It is also rather unremarkable as an entertainment destination, boasting no cinemas, ski slopes or bars. Unlike Ibn Battuta (the self-proclaimed ‘largest themed shopping mall in the world’) it is an odd blend of quite incongruous styles.
And bearing in mind that in Dubai an ‘era’ is about five years, it can actually claim to have a foot in two distinct time periods.
But there is a lot about the BurJuman that simply works. The first, and most obvious, is the human scale of the overall space, and the spaces within it. It is on a manageable scale, so it allows you to have an easy location reference in your mind as you walk around.
The old section, which (delightfully) they didn’t make any effort to change when they added the extension a few years ago, has a nostalgic feel.
It harks back to a more sensibly-proportioned and more sedate Dubai, before we started suffering from Guinness-itus and believing that if it wasn’t in the record books, it wasn’t worth building.

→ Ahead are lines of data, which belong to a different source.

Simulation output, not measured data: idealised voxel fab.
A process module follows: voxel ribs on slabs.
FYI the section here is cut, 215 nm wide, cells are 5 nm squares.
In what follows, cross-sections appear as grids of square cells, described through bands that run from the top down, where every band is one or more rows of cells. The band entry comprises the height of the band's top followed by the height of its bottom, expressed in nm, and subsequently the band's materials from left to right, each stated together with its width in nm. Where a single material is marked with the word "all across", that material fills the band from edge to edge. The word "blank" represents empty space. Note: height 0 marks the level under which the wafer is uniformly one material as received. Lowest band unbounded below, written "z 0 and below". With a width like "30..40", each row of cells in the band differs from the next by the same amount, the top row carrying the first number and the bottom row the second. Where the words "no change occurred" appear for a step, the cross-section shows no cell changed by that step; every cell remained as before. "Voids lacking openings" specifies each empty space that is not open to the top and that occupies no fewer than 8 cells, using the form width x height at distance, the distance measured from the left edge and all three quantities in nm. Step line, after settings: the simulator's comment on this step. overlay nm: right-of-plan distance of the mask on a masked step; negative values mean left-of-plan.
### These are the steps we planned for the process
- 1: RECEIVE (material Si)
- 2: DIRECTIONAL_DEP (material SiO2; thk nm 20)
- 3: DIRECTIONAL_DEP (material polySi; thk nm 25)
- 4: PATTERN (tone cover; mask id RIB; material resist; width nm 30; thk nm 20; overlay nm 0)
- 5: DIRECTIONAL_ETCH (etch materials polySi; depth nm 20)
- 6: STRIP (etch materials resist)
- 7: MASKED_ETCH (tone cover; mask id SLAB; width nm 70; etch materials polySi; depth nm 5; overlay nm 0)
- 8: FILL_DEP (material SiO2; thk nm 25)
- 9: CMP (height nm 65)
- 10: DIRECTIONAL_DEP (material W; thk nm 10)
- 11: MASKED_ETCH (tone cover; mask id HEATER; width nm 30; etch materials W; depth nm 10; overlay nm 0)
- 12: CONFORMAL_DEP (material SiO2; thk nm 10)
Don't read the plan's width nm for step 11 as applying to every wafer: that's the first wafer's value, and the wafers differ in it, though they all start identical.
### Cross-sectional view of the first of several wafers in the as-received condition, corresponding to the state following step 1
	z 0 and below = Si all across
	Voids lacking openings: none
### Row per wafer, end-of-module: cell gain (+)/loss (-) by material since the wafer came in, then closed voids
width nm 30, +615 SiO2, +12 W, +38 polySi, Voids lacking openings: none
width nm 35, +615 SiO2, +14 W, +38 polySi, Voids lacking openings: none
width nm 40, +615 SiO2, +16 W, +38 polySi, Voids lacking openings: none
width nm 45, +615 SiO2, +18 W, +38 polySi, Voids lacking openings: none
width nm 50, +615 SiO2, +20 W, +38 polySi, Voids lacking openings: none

The BurJuman’s layout, however, is conveniently linear, so you always retain a sense of where you are. After all, it is
a lot easier to gauge how far you are along something, than where you might be inside it. But what makes it all so user-friendly is the fact that there is, quite literally, a high end and a low end.
And this translates geographically to the level of retail outlet. Cartier, Saks, and Shanghai Tang are at one end, and Hallmark and the Watch-House are at the other. How refreshingly simple! And how civilised that the BurJuman offers both.